The Company is also a defendant or co-defendant in several lawsuits claiming infringement of various patents relating to various
aspects of its businesses. Other industry participants are also defendants in certain of these cases. In the event that a court ultimately
determines that the Company infringes on any intellectual property rights, the Company may be subject to substantial damages
and/or an injunction that could require the Company or its vendors to modify certain products and services the Company offers
to its subscribers, as well as negotiate royalty or license agreements with respect to the patents at issue. While the Company
believes the lawsuits are without merit and intends to defend the actions vigorously, no assurance can be given that any adverse
outcome would not be material to the Company's consolidated financial condition, results of operations, or liquidity. The Company
cannot predict the outcome of any such claims nor can it reasonably estimate a range of possible loss.

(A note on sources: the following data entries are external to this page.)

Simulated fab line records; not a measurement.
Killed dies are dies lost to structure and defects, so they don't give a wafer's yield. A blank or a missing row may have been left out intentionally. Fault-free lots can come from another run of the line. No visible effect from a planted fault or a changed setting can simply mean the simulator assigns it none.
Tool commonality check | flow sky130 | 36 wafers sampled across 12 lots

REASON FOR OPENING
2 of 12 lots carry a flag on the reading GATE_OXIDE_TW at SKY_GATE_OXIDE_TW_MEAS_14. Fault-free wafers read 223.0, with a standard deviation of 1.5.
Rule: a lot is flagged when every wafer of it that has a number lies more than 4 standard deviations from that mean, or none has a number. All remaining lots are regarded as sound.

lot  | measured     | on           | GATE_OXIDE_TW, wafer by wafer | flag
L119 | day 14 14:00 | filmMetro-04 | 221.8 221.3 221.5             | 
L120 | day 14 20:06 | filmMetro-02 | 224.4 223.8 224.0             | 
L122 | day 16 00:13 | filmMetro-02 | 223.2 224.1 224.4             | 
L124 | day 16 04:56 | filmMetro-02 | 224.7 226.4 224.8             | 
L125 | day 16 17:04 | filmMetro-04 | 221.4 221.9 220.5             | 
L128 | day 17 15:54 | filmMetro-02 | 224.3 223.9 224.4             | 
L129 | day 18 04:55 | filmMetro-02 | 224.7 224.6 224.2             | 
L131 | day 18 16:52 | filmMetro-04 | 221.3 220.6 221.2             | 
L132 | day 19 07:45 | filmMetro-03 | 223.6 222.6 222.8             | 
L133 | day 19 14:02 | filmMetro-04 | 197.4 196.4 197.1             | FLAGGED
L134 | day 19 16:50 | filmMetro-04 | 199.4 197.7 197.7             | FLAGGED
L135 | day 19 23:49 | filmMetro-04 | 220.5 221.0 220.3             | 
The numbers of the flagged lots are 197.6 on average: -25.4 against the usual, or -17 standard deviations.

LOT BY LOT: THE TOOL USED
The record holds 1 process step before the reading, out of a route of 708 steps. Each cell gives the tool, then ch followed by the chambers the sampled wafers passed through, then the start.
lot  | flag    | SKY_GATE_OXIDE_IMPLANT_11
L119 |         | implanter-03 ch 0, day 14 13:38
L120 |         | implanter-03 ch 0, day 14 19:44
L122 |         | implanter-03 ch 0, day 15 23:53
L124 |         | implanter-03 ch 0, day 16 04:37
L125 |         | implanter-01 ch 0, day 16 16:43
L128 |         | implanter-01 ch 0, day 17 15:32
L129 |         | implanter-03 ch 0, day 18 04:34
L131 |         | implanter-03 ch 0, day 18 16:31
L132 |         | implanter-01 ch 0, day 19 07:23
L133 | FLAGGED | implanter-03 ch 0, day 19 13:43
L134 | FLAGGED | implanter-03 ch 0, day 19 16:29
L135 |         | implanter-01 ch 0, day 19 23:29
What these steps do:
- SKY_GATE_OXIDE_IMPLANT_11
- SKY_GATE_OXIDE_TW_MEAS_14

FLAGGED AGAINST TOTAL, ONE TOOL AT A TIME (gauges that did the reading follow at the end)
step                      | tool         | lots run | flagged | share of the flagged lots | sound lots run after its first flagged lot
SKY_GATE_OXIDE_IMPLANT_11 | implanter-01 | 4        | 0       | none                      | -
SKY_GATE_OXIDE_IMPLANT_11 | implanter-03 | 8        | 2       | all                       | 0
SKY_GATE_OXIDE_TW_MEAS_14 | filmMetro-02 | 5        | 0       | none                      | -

The Company is party to lawsuits and claims that arise in the ordinary course of conducting its business, including lawsuits claiming
violation of anti-trust laws and violation of wage and hour laws. The ultimate outcome of these other legal matters pending against
the Company cannot be predicted, and although such lawsuits and claims are not expected individually to have a material adverse
effect on the Company’s consolidated financial condition, results of operations or liquidity, such lawsuits could have, in the
aggregate, a material adverse effect on the Company’s consolidated financial condition, results of operations or liquidity. Whether
or not the Company ultimately prevails in any particular lawsuit or claim, litigation can be time consuming and costly and injure
the Company's reputation.
Regulation in the Cable Industry
The operation of a cable system is extensively regulated by the Federal Communications Commission (“FCC”), some state
governments and most local governments. The FCC has the authority to enforce its regulations through the imposition of substantial
fines, the issuance of cease and desist orders and/or the imposition of other administrative sanctions, such as the revocation of
FCC licenses needed to operate certain transmission facilities used in connection with cable operations. The Telecommunications
Act of 1996 altered the regulatory structure governing the nation’s communications providers. It removed barriers to competition
in both the cable television market and the telephone market. Among other things, it reduced the scope of cable rate regulation
and encouraged additional competition in the video programming industry by allowing telephone companies to provide video
programming in their own telephone service areas. Future legislative and regulatory changes could adversely affect the Company’s
operations.
19. Employee Benefit Plan
The Company’s employees may participate in the Charter Communications, Inc. 401(k) Plan. Employees that qualify for
participation can contribute up to 50% of their salary, on a pre-tax basis, subject to a maximum contribution limit as determined
by the Internal Revenue Service. Each payroll period, the Company will contribute to the 401(k) Plan the total amount of the
salary reduction the employee elects to defer between 1% and 50%. The Company’s matching contribution is discretionary with
the intent that any contribution be based on performance metrics used in its other bonus and incentive plans. The discretionary
performance contribution is made on an annual basis (instead of on a per pay period basis). Each participant who makes before-
tax contributions and is employed on the last day of the fiscal year receives a portion of the discretionary performance contribution,
if any, on a pro rata basis. The Company divides each participant’s before-tax contributions for the year (up to 5% of eligible
earnings, excluding catch-up contributions) by the total employee contributions (up to 5% of eligible earnings, excluding catch-
up contributions) for the year to determine each participant’s share of any discretionary performance contribution. The Company
made contributions to the 401(k) plan totaling $6 million and $7 million for the years ended December 31, 2011 and 2010,
respectively, and expects to make contributions to the 401(k) plan totaling $8 million for the year ended December 31, 2012.